You ready?  The closest star to the Sun, Proxima Centauri, would be a somewhat smaller marble, over four hundred kilometers away.  So if the marble-Sun was located in my living room, here in upstate New York, the marble-Proxima-Centauri would be somewhere around Baltimore, Maryland.

Everything in between is empty space.

Here's another way to think about it.  Voyager 1 -- the fastest human-made spacecraft ever created -- is traveling at about seventeen kilometers per second.  Which seems really fast, until you find out that at that speed, to get to Proxima Centauri would take seventy thousand years, if it was heading that way, which it's not.

So you can see why a warp drive would be nice.  How are we supposed to have a nice chat with the aliens when they're impossibly far away?


Well, if there's one thing I've learned, it's that the universe is under no compulsion to make me happy.  And at the moment, the current research -- led by Harold White of the Advanced Propulsion Laboratory -- doesn't make me happy at all.

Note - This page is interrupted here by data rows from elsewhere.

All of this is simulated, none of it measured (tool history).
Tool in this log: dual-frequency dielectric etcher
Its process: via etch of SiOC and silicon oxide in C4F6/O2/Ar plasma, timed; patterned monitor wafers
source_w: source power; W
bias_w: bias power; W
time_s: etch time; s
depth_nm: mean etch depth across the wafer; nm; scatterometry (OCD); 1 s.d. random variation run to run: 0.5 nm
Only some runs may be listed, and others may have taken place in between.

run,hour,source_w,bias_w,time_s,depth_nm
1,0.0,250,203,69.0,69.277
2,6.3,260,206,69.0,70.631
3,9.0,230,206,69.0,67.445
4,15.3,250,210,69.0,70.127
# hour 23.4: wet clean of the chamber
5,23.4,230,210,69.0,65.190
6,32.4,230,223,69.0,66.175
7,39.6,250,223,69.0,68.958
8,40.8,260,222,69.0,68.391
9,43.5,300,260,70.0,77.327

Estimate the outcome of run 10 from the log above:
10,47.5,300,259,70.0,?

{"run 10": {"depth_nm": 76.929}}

The dozens of headlines in popular media I've seen claiming that the new paper has proposed an actual schematic for building a working warp drive aren't just exaggerations, they're outright fabrications.  Sabine Hossenfelder had a look at the paper, and for the first time I can ever recall, she (1) said the paper should never have been published in the first place, and (2) gave it a ten out of ten on her Bullshit Meter.  (She did not, however, do what I once saw her do, which is to print out the paper and then set fire to it, so I guess it could be worse.)  What all the hype is failing to tell you about is that White et al. have not actually created a "blueprint."  Here's Hossenfelder's take on it:
The way that they construct their so-called warp drive is that they postulate some curvature of spacetime and then postulate that it moves at a certain speed.  They then calculate the required energy from that.  That's their "engineering."  They postulate a shape, which they then plot.  The problem with this procedure is that it makes it entirely meaningless to say the warped space is a solution to Einstein's equations.  You see, you can take any, and I mean literally any, spacetime with any curvature, moving or not, and put it into the equations, and then just read off the source and call that a "solution."  The problem is that in general, there is no physically possible distribution of energies that gives you that source.  And of course, their so-called warp drive still needs negative energies.  Worse, they don't even mention the biggest problem with warp drives, which is that they still need to fulfill momentum conservation.  If you accelerate something going that way, you need to throw out stuff the other way.  This means that even with a warp drive, you still need a propulsion system.  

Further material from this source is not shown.